On Feb. 7, the deadline to submit comments on a new definition of “Waters of the United States” (WOTUS) passed and the Environmental Protection Agency (EPA) will soon be finalized. This definition sets the boundaries of the authority that EPA and the Army Corps of Engineers (ACOE) have over waterways, waterbodies, and drainage features it regulates under the Clean Water Act. This definition is the third to be finalized during the last three administrations that have occupied the White House. A fourth definition is expected from the current administration if it stands by a proclamation to “build on the regulatory foundation” of its first rule — what I have decided to refer to as WOTUS 3.0.
For those unfamiliar with the general details of WOTUS 3.0, it returns to rely heavily on “significant nexus,” a concept crafted by former Supreme Court Justice Anthony Kennedy that attempted to provide better guidelines for determining the jurisdictional status of wetlands with no surface connection to an “in fact” WOTUS. It has become increasingly clear that EPA sees the concept as a mechanism to expand its jurisdictional reach to every water and drainage feature on the horizon, no matter how small or discernable, first in 2014 with the Clean Water Rule and now with WOTUS 3.0.

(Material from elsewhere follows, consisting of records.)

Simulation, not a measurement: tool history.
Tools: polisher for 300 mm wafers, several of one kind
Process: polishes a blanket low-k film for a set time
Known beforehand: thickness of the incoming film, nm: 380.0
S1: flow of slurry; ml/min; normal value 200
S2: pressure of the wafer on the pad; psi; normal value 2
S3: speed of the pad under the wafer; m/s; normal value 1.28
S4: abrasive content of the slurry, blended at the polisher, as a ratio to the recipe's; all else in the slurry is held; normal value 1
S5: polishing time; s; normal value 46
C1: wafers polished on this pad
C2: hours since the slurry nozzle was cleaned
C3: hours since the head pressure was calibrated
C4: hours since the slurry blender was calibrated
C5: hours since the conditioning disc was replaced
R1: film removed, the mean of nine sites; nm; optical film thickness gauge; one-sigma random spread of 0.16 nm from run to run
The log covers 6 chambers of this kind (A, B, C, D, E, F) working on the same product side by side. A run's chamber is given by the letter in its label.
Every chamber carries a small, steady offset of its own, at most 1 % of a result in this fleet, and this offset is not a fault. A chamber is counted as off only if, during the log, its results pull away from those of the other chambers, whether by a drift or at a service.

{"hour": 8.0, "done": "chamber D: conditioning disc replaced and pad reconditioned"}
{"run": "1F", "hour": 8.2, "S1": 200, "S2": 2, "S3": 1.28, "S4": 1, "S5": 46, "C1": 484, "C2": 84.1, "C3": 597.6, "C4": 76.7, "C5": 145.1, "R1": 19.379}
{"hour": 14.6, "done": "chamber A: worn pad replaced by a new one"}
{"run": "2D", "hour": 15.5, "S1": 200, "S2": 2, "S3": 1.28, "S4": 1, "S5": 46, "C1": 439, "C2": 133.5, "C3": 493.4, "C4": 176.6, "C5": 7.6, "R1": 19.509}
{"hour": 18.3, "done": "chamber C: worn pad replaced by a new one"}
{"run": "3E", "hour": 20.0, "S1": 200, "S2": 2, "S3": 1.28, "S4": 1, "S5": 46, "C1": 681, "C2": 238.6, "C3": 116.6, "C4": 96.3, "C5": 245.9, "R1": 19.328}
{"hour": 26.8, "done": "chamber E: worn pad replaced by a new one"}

From the beginning, establishing a “significant nexus” has generated considerable criticism for the vagueness and uncertainty it brought to the jurisdictional determination process. Rather than address this criticism, the proposed Rule will expand the amplitude of the “significant nexus” concept by the introduction of new vague and subjective terms like “in the region,” “similarly situated” and “significantly affect.” This, in order to expand the scope of jurisdictional determination through the concept of “significant nexus” even more.
It is highly likely the current administration will move to advance its jurisdictional authority yet further following this first round of rulemaking. It appears it will double down on “significant nexus” using climate change as the lynch pin. This is foreshadowed by the current proposed rule’s considerable discussion surrounding climate change and its effect on the variability and evolution of water and drainage features driven by climate variability. Imagine how uncertain the jurisdictional determination process will be if variations in temperatures and weather patterns, processes that often take years and even decades to analyze and see the results of, become a part of the “significant nexus” equation.
Once again, the rights of property owners are at great risk. If the current administration’s threat to advance its jurisdictional reach more is kept, it will have to go through the rulemaking process which requires the agencies to again provide the regulated public with an opportunity to comment. When that time comes, we, the regulated public, must participate.